Goodbye to Markeaton Park, scene of so many Sunday strolls, and to the paths and fields and villages beyond. To the river Derwent, which I never did manage to walk along beside, and to the bits of old canals and mill races lurking beside old mills in back streets. To the strange little back streets themselves, which you only found when cycling or walking around the city. In particular to that odd little route to Morrisons which led through an old factory site across a ford on a private road. That was strange.

Goodbye to the Playhouse, where I saw a couple of good plays and which has recently run out of money, and to the Assembly Rooms where I once saw some snooker.

Goodbye to Bombardier and Derby Carriage Works as was, with its huge long red-brick workshops, its portacabins, its running lines and traversers and forklifts and old carriages and bogies stood rusting in sidings. To its evil speed bumps, which I am not sorry to leave behind in the slightest, and to bacon cobs on Friday mornings from the canteen, which I am.

But most of all, farewell to the people. Goodbye to my own original graduate year, reduced as we now are, because we were a good group despite the odd range of people we had. To the people I worked with at Crewe and Central Rivers, not forgotten over the time since I last saw them (well, especially not the three from Central Rivers I am now working with here...), because I've never disliked a workplace group (of engineers) so far - they've all been great. To the RAM/LCC lot in Derby, for daily amusement through both insanity and stupidity, and for being generally great and friendly. To the others around - from the bunch of other 20-somethings-or-maybe-30-but-we-won't-talk-about-its I went out on Thursday nights with, good fun and pleasant company, to the fleet and system engineers who despite grey hair and revered wisdom could still come out with the best lines. "Crewe? A very good place for sick engines. It says so in Thomas The Tank Engine." And not forgetting the lunchtime canteen bunch - our conversations never failed to descend into the totally bizarre, usually with a good helping of smut and innuendo on the side. "Is that a chicken in your oven, or are you just pleased to see me?"

Sigh. Bye bye Derby. It was good knowing you.
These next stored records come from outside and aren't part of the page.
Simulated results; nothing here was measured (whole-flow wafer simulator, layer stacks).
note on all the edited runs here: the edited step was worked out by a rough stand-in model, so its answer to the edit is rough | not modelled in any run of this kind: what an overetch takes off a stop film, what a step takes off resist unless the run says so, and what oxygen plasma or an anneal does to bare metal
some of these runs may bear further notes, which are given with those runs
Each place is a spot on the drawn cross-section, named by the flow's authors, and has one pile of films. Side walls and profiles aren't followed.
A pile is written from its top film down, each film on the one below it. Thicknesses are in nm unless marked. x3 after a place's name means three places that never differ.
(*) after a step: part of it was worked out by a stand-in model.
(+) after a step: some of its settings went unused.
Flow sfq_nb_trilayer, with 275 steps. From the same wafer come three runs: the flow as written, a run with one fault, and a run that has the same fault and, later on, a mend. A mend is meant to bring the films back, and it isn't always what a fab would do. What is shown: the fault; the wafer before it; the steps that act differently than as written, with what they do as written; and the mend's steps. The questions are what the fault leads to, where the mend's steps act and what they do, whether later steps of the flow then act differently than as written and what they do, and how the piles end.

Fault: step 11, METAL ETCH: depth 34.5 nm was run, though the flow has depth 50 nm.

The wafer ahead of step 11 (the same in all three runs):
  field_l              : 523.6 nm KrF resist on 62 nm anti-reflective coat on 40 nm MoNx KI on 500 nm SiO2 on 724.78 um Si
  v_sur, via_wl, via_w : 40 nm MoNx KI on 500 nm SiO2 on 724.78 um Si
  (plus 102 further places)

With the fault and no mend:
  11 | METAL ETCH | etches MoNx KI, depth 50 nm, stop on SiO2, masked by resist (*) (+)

Tuesday, December 04, 2007

Happy Hobblings and the Bad Cream of Death

Remember, remember the 5th of November,
Clotted cream, low clouds and mud.
With caves, stars and mulled wine, bright gorges and bonfires,
And murder – ‘cause we’re slightly odd.


Keppet’s account of the proceedings of the Cheddar Hobbmeet 2007 is more than fantastic, and I would not wish to rival it. (Because I’d lose.) But, comprehensive as it was (I just copied it into Word for a quick refresher, and – 21 pages!), I thought I should just commemorate a great weekend myself with a few extra little moments and memories.

Biped relaxing on Weston super Mare’s platform. Or else propping herself up so that she didn't fall over with boredom if I mentioned trains.

Biped declaring that Keppet wasn’t on the train that had just arrived, three seconds before she disembarked.

A little round of introductions to Blue, from us: “I’m Keppet.” “Biped,” “skittledog.” Nod and smile. “Ah.”

Why did Wookey Hole feel the need to accompany the huge and magnificent Cathedral Chamber cave with the tune of the Concierto d’Aranjuez adagio? I mean, it worked, but it wouldn’t be the first thing I’d think of doing in a huge cave…

The dinosaur destroying the pirate ship in the Graveyard of Fibreglass Statues.

Dwarf Hobblings!

The bonfire so large and fiery that it was enough fire to last me for weeks. I can still see its glorious colours and the sparks flying off into the cold night…

Playing board games until 2am, as the time slipped away amidst murder attempts and Lambeth Bridge; only the best of friends do this kind of thing, right?

Cookery, with biped and I often ending up in hysterics at how badly we were doing. Seriously, Keppet, you didn’t want to know what that roast lamb looked like at one point…

Keppet and biped reassuring me that yes, it is okay to use more than one clove of garlic in a sauce for three people (biped eating a raw clove proved nothing but did scare me…). Me and biped reassuring Keppet that yes, putting a small amount of sugar in a tomato sauce is a normal and indeed necessary thing to do. Keppet and I reassuring biped that no, a few washing-up suds left on the dishes will not kill us. (I suddenly want a Hobbling version of Kill Doctor Lucky…)

Keppet trudging around Cheddar Gorge with her little tribble coat on. How she didn’t explode of overheating, I know not.

Biped doodling a monster on the condensation on the inside of my car back window. I meant to take a photo of it, but sadly it has since been erased by other travellers.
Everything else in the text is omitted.